I understand that build 155 will be skipped.

Best wishes,
Elliot Sollis
GWAS Catalog Curator

> On 6 Nov 2023, at 18:44, Hervé Pagès via gwas-info <gwas-info@ebi.ac.uk> wrote:
>
> Hi,
>
> Are there any plans to update the GWAS catalogue to map it to dbSNP Build 155 or 156 instead of dbSNP Build 154?
>
> Is there a timeline for that?
>
> Thanks,
>
> H.
> -- 
> Hervé Pagès
>
> Bioconductor Core Team
> [hpages.on.github@gmail.com](mailto:hpages.on.github@gmail.com)

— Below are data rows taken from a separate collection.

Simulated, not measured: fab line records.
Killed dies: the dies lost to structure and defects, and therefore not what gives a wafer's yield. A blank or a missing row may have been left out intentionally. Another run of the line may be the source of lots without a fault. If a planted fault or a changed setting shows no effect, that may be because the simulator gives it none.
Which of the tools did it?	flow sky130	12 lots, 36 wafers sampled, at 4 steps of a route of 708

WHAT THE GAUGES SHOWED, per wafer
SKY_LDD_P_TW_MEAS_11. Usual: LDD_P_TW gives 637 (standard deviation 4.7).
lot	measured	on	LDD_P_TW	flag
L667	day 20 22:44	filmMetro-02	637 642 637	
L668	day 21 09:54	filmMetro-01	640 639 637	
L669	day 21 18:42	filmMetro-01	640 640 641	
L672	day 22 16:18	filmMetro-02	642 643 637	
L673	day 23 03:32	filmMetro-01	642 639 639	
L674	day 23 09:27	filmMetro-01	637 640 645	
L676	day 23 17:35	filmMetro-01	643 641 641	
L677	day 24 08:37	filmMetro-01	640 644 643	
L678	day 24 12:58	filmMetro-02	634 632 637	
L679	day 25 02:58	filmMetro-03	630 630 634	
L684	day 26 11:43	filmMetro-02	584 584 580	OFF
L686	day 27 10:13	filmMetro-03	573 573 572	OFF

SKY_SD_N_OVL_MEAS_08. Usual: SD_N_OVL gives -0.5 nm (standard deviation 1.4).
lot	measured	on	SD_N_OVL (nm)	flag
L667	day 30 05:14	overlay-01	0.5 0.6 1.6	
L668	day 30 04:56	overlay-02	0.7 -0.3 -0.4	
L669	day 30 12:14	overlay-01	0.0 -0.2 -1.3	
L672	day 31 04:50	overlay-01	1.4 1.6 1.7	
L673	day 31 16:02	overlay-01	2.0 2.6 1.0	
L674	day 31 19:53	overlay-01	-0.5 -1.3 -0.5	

One more reason to focus on dbSNP156!

I will start working on SNPlocs.Hsapiens.dbSNP156.[GRCh38|GRCh37] this week.

@Al-Murphy
Copy link

Hi @hpages, has there been any update on work for working on SNPlocs.Hsapiens.dbSNP156.[GRCh38|GRCh37]? Ideally I would love to add them to MungeSumstats when available!

@hpages
Copy link
Owner

hpages commented Sep 6, 2024

Thanks for the ping.

The bad news is that we had many technical problems with the powerful server that I use for these things. The server is back but it's not the first time that the IT people manage to bring it back. However they've always done it without really addressing the root causes so almost zero progress has been made to improve reliability.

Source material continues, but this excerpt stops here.